I am now, still part philosopher and lover of classic literature because of this man. He taught me how to ask questions and use all of the mind the good Lord gave me. He valued every opinion in his classroom. Effortlessly and kindly redirecting students who might have been off track, he engaged his students as equals. He encouraged them to write well, but to never lose their unique voice while rearranging their essays to abide by good writing standards.

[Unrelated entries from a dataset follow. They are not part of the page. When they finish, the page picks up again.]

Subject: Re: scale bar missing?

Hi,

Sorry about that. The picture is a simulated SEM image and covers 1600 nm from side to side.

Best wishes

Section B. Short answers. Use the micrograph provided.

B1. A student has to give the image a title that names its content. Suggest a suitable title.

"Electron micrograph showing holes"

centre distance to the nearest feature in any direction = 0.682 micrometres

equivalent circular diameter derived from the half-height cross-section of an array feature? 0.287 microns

Dr. Head always offered to pre-edit our papers before we turned them in. In a way there was no reason a student should ever fail as long as they asked for help. In a way it seemed too easy, but asking for help was part of the education I received. Learning to ask for help was a lesson I never really learned at home. I always feared rejection. Dr. Head was a safe person to ask for help, no matter the topic. Those editing sessions were like private tutoring sessions. His tutoring gave me a chance to not only learn, but to be affirmed by a man who I greatly admired. His presence, in and of tiler was healing. His patience, kindness, and mutual respect unlocked parts of my soul I didn’t even know existed. I would love to say I am a grammar expert now, but I cannot claim to be even close. I can, however, say I am a grammar aficionado and over all better human being for having sat under his gracious tutelage.

Heck, If it weren’t for his presence I wouldn’t be blogging with the hopes of someday writing a published work. In Chick-Fil-A yesterday, I was able to express a minutia of these sentiments to this man. As usual, he was gracious, humble, and slightly uncomfortable to receive such accolades. His wife whispered to me, “Thank you, sometimes he wonders if what he is doing is making a difference.” Well it made a world of difference to this soul, an eternal difference. As usual his humble reply was encouraging to me. His response reminded me of what I often wonder, does my life make a difference? Do my efforts count? In that moment I realized no matter who we are, no matter what difference we are making, we all need to be reminded from time to time lest we lose heart.

So today I challenge you to take time to think of people who have impacted you. Then take some time to thank them. Even if you think they know, chances are they don’t know. I was challenged yesterday to get my eyes off of myself and remember to think of others first. Especially the ones who have helped form my very soul with their iron clad words, soft gestures of kindness, and challenging lessons. So here’s to you Dr.Head. Thank you for the gift of your time and knowledge. I am eternally grateful. I hope one day, The Lord will project the depth of my emotion and gratitude for your life onto your own mind and heart, so you may see the depth of my sincerity. Until then, I hope this simple thank you will suffice.